Do you know what the most difficult part of watching older movies is? It's not that it's in black-and-white. It's not that it's boring. It's the acting. For what I would call an embarrassingly long time, the acting profession as a whole did not learn how to act in front of a camera. They just acted like they would on a stage.
In some movies, this is less of a problem because there's not necessarily an emphasis on the acting or there just aren't many complex emotions in the movie. For example, just about every Jimmy Stewart movie features Jimmy Stewart playing Jimmy Stewart, so it doesn't feel like he's acting. Which... is basically what we want to see. We don't want to feel like the actor is acting. And when they perform as if they are in a large theater, you notice how much they're trying to act.

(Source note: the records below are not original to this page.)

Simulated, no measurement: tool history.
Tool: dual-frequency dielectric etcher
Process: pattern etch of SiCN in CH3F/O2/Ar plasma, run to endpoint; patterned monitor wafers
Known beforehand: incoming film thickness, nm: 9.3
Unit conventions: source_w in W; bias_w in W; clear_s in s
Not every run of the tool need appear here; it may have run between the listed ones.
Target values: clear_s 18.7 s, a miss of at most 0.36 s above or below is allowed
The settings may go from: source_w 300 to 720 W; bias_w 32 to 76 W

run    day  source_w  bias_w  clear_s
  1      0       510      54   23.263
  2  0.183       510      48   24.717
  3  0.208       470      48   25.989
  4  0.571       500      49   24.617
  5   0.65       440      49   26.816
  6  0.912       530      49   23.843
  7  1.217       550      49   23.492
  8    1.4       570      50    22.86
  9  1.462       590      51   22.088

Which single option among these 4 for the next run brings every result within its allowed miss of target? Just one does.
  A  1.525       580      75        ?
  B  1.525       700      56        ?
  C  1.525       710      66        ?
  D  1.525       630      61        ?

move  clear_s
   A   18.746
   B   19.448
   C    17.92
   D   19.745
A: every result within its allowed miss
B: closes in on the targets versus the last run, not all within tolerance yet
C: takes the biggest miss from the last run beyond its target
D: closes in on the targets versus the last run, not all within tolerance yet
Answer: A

I bring this up specifically in this post, because Gaslight was this close to really standing out as one of my favorite movies ever. But that pesky acting. Specifically, Charles Boyer's performance... lacks charm. There is essentially no indication given in this movie as to why exactly Ingrid Bergman would fall for him. She just does. This is a weakness that is just hard for me to ignore.
Again, asking an actor to pull off the dual role of being charming, loving, and then making that same person seem believable as someone who was also capable of being vicious and manipulative... that was simply not a thing in 1944. Boyer is manipulative from the get go, but not in a particularly subtle way. It's not the dialogue's fault. Boyer just plays him as openly manipulative immediately.
It's just over an hour of us getting to watch a woman doubt herself while an obviously manipulative man lies to her face over and over. And if Boyer had done a better job of seeming convincing at the beginning, it would have been more effective and horrifying. And it's not completely his fault. The script asks us to accept she would love him completely based on... one loving scene with her and he very quickly gets to work on manipulating her to live in London.
Ingrid Bergman fares better, but if Wikipedia is to believed, this is considered to be up there for the greatest performances ever. That would be an exaggeration in my opinion. She's very good in the movie though, and up until the scene where she confronts him, plays it a lot more subtle than some actors would at the time. I can definitely see why see won an Oscar for her performance.
Also nominated was Boyer, and well, my complaints aside, he does play the manipulative husband well, and Angela Lansbury in her first ever movie. Yes, that Angela Lansbury, who was either 18 or 19 when this was filmed. She's good, but the nomination might fool you into thinking she has a greater presence in this movie than she actually does.
Aside from the performances, I think my greatest issue with the film is just that it ends up dragging. The length is not the problem, but with how the film chooses to spend that length. The movie speeds through plot in its first 10 minutes to get to the movie's setup, and then for over an hour, we get a variation of roughly the same scene over and over again.
All in all, I'm making it sound like I didn't think this was a good movie. But I think it is. I think the movie certainly has too many scenes of Bergman's character doubting herself and her husband purposefully misleading her, but only by about 10-20 minutes. It's actually very effective in showing how someone, specifically a woman, can be gaslit. There is no surprise why the term gaslight is named after this movie.
Have Boyer dial down his performance early in the movie, maybe add a scene or two of them falling in love in place of the manipulation scenes, and this would be one of the best movies. But I think it falls just short for the reasons I laid out above.